Well kids it's that time of the year again, when God opens up that big book of names, and he's making a list, and he's checking it twice, and he's gonna find out who's naughty or nice...
Oops, wrong holiday.
I'm in the middle of David Cross' hilarious new book, I Drink For A Reason, so believe me I understand the problems rational folks have with religion. Whether it's Cross, Kinison, Carlin, Hicks, Maher, or even that besotted comic Chris Hitchens, there is much hay to made here, and with good reason.
Still, you see a story like this, and you begin to reconsider the role of religion as an organizing force for a community to come together and find a shared meaning to the purpose of life:
Anyways, for those who believe that God does have a list, you basically have 10 days to say you're sorry to all the people you screwed over and pray that you get it right next time.Like many veterans, Max Fuchs did not talk much about what he did in the war. His children knew he landed at Omaha Beach. Sometimes, they were allowed to feel the shrapnel still lodged in his chest.
And once, he had told them, he sang as the cantor in a Jewish prayer service on the battlefield.
On Oct. 29, 1944, at the edge of a fierce fight for control of the city of Aachen, Germany, a correspondent for NBC radio introduced the modest Sabbath service like this:
“We bring you now a special broadcast of historic significance: The first Jewish religious service broadcast from Germany since the advent of Hitler.”
Mr. Fuchs, now 87 and living on the Upper West Side, was 22 that day at Aachen.
“I was just as much scared as anyone else,” he said in an interview in his Manhattan apartment. “But since I was the only one who could do it, I tried my best.”

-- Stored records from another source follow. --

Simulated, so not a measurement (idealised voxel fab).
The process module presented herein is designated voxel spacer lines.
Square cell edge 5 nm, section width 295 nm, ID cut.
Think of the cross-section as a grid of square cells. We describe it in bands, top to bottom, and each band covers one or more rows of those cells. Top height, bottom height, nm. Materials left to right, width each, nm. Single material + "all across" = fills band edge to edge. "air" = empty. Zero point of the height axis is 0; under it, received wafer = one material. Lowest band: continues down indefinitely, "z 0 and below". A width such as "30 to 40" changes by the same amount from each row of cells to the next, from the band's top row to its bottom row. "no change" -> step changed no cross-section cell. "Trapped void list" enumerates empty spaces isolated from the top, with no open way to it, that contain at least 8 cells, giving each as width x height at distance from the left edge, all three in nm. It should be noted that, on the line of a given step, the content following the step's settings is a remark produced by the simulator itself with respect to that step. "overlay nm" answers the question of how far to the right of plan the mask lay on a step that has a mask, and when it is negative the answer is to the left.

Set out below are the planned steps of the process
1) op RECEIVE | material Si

Well-known in its time, the battlefield service became lost in obscurity, where it might have remained except for an archivist’s chance find and then, fast forward, unlikely fame on YouTube — where the 1944 service has drawn 310,000 hits — for Mr. Fuchs.
His grandchildren have been beside themselves with pride, relatives say, and the rabbi at Congregation Ramath Orah on West 110th Street, where Mr. Fuchs and his wife worship, is insisting that he sing at services on Saturday, which is Rosh Hashana, the Jewish New Year — though Mr. Fuchs says his voice is not what it used to be.
His performance on that 1944 broadcast, heard throughout the United States and later in Germany, however, brought a special poignancy to the 10-minute open-air service — partly because of his well-trained, stately voice, partly because a few seconds before he began the traditional “Yigdal” hymn, and for the three minutes it took to finish it, the crack of artillery shells exploding nearby could be heard clearly in the background.
A private first class in the First Infantry Division, Mr. Fuchs volunteered to sing that day because there was no cantor available. In fact, Mr. Fuchs had been studying to become a cantor, when the war broke out. But he had left his studies and was drafted, and never considered the chaplaincy.
His parents emigrated from Poland in 1934, when he was 12. Some of his aunts, uncles and cousins who remained were killed after the German invasion in 1939, he said in the interview. He wanted to fight the Nazis.
So, on behalf of those South Florida litigators who may have done any of the following, let me offer an apology:
** Sorry for using ellipses and selective quotation to truncate and completely distort what you've written.
** Sorry for "forgetting" to cite contrary authority.
** Sorry for withholding damaging documents and playing hide-and-seek in responding to discovery requests because producing those documents would be very bad for my case.
** Sorry to have canceled and rescheduled hearings and depositions on bogus grounds so I can jockey to have my matter heard or obtain my discovery before you do.
** Sorry that in state court I keep rearguing motions I have lost, when we are there for another issue, in an effort to get the court to reconsider.
** Sorry to file boilerplate motions that require a lot of time and effort to resolve just because I can.
** Sorry to have to send out nasty letters or briefs on Friday afternoon just so I can have you work on responding over the weekend.
** Sorry I could not agree to your request for enlargement of time by claiming that "it's what the client wants."
** Sorry about my interruptions, speaking objections and coaching the witness -- boy was I out of control.
** Sorry about that bill (ok, not really).
** Sorry about that time I was a total d*&k.
Have a great weekend everybody!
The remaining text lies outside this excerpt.